Day: April 29, 2004

  • XHTML in Easy Steps

    XHTML in Easy Steps
    XHTML in Easy Steps (subtitled Web Pages for the Desktop & Mobile Internet) is probably the best book on modern mobile markup that I’ve ever seen.  The book is part of Barnes and Noble‘s in Easy Steps series.  These books are $10, no BS guides to the subject covered.

    They remind me of what I would have liked the Visual Quickstart Guide series of books to be.  I’ve looked at serveral Visual Quickstart Guides, but have never been able to jive with the format and layout of the books.  They feel too cluttered, and too “hey look what I can do” for my tastes.

    In contrast, the in Easy Steps layout is simple but functional.  There’s usually some full page text discussion at the beginning of the chapter, followed by several examples.  A typical example page will consist of XHTML and CSS listings followed by (get this) the design as displayed by the Nokia browser as well as what it looks like in a shrunk down IE window.

    How freaking cool is that?  The author gets across basic XHTML markup concepts while keeping the user focused on “how is this going to look on a phone?”

    The huge thing for me is the audience that this book is geared for.  It’s not designed for bleeding edge developers who are eager to learn advanced mobile markup.  This is a boook that your mom might pick up if she had the sudden need to learn XHTML.  It’s going to be the cheapest tech book I’ll buy all year.  It’s absolutely wonderful.

    My hat is off to you, Mike McGrath and whoever is behind the in Easy Steps series.  Good move.  Freaking genius move.

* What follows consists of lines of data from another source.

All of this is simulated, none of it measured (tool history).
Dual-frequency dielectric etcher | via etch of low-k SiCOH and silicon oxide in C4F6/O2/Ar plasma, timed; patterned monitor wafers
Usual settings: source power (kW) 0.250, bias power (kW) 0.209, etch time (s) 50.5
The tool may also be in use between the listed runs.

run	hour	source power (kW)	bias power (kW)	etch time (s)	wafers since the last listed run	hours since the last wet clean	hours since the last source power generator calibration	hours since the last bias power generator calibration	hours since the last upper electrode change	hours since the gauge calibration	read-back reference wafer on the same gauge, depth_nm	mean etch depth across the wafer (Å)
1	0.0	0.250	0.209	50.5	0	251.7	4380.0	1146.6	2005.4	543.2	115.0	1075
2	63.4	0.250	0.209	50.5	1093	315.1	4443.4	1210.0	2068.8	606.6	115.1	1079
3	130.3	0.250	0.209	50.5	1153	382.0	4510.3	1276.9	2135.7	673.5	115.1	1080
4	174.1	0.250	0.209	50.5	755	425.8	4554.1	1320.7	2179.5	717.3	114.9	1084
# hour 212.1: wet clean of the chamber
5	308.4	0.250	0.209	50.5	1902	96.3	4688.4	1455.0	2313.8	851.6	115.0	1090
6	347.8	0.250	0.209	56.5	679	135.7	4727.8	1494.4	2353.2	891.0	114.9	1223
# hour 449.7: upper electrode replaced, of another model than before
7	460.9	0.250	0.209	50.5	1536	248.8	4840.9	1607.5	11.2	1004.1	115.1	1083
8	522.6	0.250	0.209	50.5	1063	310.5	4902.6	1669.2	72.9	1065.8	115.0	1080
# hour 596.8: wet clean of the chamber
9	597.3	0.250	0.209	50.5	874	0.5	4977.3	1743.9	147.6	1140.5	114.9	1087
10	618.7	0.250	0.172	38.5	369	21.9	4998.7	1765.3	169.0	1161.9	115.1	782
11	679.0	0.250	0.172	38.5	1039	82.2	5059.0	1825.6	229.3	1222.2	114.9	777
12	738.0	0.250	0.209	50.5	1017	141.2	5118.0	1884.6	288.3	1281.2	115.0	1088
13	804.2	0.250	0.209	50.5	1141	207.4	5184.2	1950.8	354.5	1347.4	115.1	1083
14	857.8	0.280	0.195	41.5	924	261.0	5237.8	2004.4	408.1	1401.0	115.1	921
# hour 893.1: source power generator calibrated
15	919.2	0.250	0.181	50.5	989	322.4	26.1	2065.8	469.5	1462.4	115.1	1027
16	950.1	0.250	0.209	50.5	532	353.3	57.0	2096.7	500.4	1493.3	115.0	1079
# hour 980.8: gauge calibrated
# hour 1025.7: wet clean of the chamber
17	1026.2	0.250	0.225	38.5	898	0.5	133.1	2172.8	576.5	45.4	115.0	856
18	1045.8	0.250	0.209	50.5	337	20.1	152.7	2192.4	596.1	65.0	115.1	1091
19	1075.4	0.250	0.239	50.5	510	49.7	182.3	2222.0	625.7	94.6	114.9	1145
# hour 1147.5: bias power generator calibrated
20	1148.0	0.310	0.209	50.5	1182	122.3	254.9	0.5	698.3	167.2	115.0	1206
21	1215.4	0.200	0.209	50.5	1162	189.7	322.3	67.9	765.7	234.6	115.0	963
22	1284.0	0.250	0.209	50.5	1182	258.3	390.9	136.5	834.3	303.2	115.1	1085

    Update: it looks like Barnes and Noble has exclusive distribution rights in the US, but the book can be purchased for under 8 GBP at Amazon.co.uk.

  • Finding Bad Feeds in Your Rawdog Feed List

    Rawdog has been segfaulting on me for awhile now.  It was definitely not Adam Sampson’s fault, it was totally mine.  I aparently copied and pasted an HTML link to my feed list instead of an RSS feed.  Oops!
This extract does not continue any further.